Sunday, April 29, 2012

when you are a pirate



I had an "eye-opening" experience this week.  I mean this as a pun... I'll tell you why.

These last couple of weeks have been very full and very emotional.  I am in the midst of finishing many things--wrapping up three of my own classes, the group counseling class for which I have been an apprentice-instructor for the past year, and the job that I have had for the past 8 years.  Yikes, so many things that have meant so much to me... they are coming to an end.

How do you end, and end well?  How do you start new things, and start well?  I really don't know.  But I've sure tried to find out.  I sort of fell into an old tendency of mine-- put your nose to the grindstone and try hard.  That's what I've been doing.  Painstakingly leaving detailed notes for the next person in my job.  Trying to process the thousands of wayward emotions that ransack me every day in this transition.  And trying to still be present, and kind, and put together... while the insides of me feel completely not put together.  Transition and change... I guess they don't fall into neat and orderly lines... although I've wished that they would.

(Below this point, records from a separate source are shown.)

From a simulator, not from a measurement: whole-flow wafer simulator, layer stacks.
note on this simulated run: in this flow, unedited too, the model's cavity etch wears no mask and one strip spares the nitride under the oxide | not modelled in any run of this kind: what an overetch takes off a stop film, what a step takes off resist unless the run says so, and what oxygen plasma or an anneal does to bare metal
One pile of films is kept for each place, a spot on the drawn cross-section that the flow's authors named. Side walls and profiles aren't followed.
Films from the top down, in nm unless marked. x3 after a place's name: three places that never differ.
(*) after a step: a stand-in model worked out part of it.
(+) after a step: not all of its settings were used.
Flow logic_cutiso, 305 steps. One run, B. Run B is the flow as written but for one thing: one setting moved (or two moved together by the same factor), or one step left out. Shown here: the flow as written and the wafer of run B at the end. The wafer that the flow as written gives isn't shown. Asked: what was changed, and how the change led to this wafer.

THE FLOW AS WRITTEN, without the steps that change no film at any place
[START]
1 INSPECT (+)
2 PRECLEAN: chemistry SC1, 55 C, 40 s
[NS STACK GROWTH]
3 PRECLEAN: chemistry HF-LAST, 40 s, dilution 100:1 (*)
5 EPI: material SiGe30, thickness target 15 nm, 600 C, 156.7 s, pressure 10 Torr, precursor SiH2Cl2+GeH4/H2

So Thursday morning, I was getting ready for a long day of work (at the job I'll soon be leaving) and an evening of celebration (for the class and students that I've been co-instructing this year).  I got up early, ready to take on and embrace the new day and all that it would hold.  As I was doing my eye make-up-- the same way that I do it every morning-- something strange happened.  A piece of my eye pencil fell in to my eye. Long story short, I scratched my cornea, and for the life of me, I could not make my eye stay open.  Instead, my eye fluttered... constantly.  Irritated by the scratch, it constantly fluttered... which gave me a headache.  It was not a good time and I was not in a good mood.

I decided to visit the university nurse, hoping that she would give me some kind of eye drop or salve--something to stop the irritation and constant fluttering.  Nope.  She was very kind but she did not give me a salve.  What she gave me was an eye patch.  Yes, an eye patch that would force my eye to stay shut and stop the irritation and fluttering.  So I emerged from her office with a bulging white cotton patch covering my right eye, held in place by long, stark, obtrusive strips of white tape.  (I do NOT have a picture.)

I looked ridiculous.  And I did not want to run in to anyone.  I literally ran through the halls from her office, back to mine.  And then I closed the door (I never close the door).  What a day.  In all of my attempts to take on the day and handle it well, I found myself sitting in my office with a shut door because I was embarrassed that I looked like a pirate.  And there was nothing I could do about it.  I was in so much pain that I needed that eye patch... I had to look like a pirate.

After a few other sort of similar incidents this weekend, I am facing something very important that I must learn.  I am not perfect.  That is not a surprise to me... I do already know that.  But I'm learning that in the moments when life heats up and my emotions skyrocket, so does the pressure that I put on myself.

So I continue to learn--the hard way at times!--that I must accept my own imperfection.  Jesus' invitation to relationship with Him has nothing to do with performance... it completely has to do with His unconditional acceptance which He already settled long ago at the Cross.  And when I let myself be imperfect, I learn to take the focus off of myself and look to the only One who is completely beautiful and completely perfect.  And He sure is beautiful... and He sure does captivate me.  And somehow in the process of being captivated, I become more like Him.  And life is not about performance or perfection.  It's about knowing and loving the One who has loved me so much.  It's about wanting to be like Him but resting in His grace in the times when I'm not.  It's about standing on the promise that He will pull me through and when I can't, falling on the grace that brought me to Him in the first place (thanks, Rich).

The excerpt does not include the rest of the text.